Media release

BHP finally listens to investors and commits to wind down Australia’s biggest thermal coal mine

The Australasian Centre for Corporate Responsibility​ (ACCR)  is commenting on BHP’s announcement to the ASX that it will abandon the divestment of the Mt Arthur thermal coal mine in NSW.  BHP had proposed to extend the life of the mine by 19 years (to 2045) as part of efforts to divest the asset. Now, BHP is seeking to extend the Mt Arthur Coal mine to FY2030 and close the asset itself. It is expected that rehabilitation works will run for 10-15 years following mine closure.

Commenting on BHP’s NSW divestment review update, Harriet Kater, Climate Lead (Australia) at the Australasian Centre for Corporate Responsibility (ACCR) said:

“Following repeated concerns raised by investors, ACCR and civil society, BHP has finally made the right call by abandoning its pursuit of the Mt Arthur thermal coal mine extension to 2045 and its plans to divest the mine.

“Use of asset divestment as a tool to lower carbon footprints and avoid responsible closure is not acceptable.

“BHP has sat on this decision for far too long. If it had been willing to act sooner, affected communities would have avoided a prolonged period of uncertainty and the mine extension from 2026 to FY2030 could have been avoided.

“The IEA Net Zero scenario stated there can be no new coal mines or extensions from 2021 so the decision to still seek a mine life extension from 2026 to 2030 is completely inconsistent with the Paris Agreement and limiting warming to 1.5 degrees.

“The approach to closure, affected workers and communities will be a big test for BHP. Investors expect BHP to commit to decarbonising in accordance with just transition principles.

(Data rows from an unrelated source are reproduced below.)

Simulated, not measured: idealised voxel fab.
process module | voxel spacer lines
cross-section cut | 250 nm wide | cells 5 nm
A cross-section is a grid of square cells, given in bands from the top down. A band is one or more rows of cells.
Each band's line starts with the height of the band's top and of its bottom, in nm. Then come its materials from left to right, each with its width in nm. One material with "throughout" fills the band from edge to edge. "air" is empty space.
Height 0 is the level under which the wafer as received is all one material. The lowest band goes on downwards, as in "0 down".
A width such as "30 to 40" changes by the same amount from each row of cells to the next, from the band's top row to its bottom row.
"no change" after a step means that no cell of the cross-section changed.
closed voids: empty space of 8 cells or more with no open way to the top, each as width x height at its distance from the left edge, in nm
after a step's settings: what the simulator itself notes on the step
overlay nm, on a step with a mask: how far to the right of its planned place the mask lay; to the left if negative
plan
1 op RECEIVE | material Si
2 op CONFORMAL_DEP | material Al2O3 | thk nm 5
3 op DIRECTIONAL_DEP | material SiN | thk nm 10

“The current US$700M provision for closure does not appear to match the enormous scale of the likely clean up bill. BHP has an opportunity to draw on the returns from current record high thermal coal prices to properly fund high quality remediation.

“We remain concerned that BHP is still seeking to open a new greenfield coal mine, Blackwater South, to operate for 90 years in Queensland. It’s time for BHP to stop proposing new and expanded coal mines.

“Investors will continue to keep BHP accountable for its coal mining impacts and expansion plans.”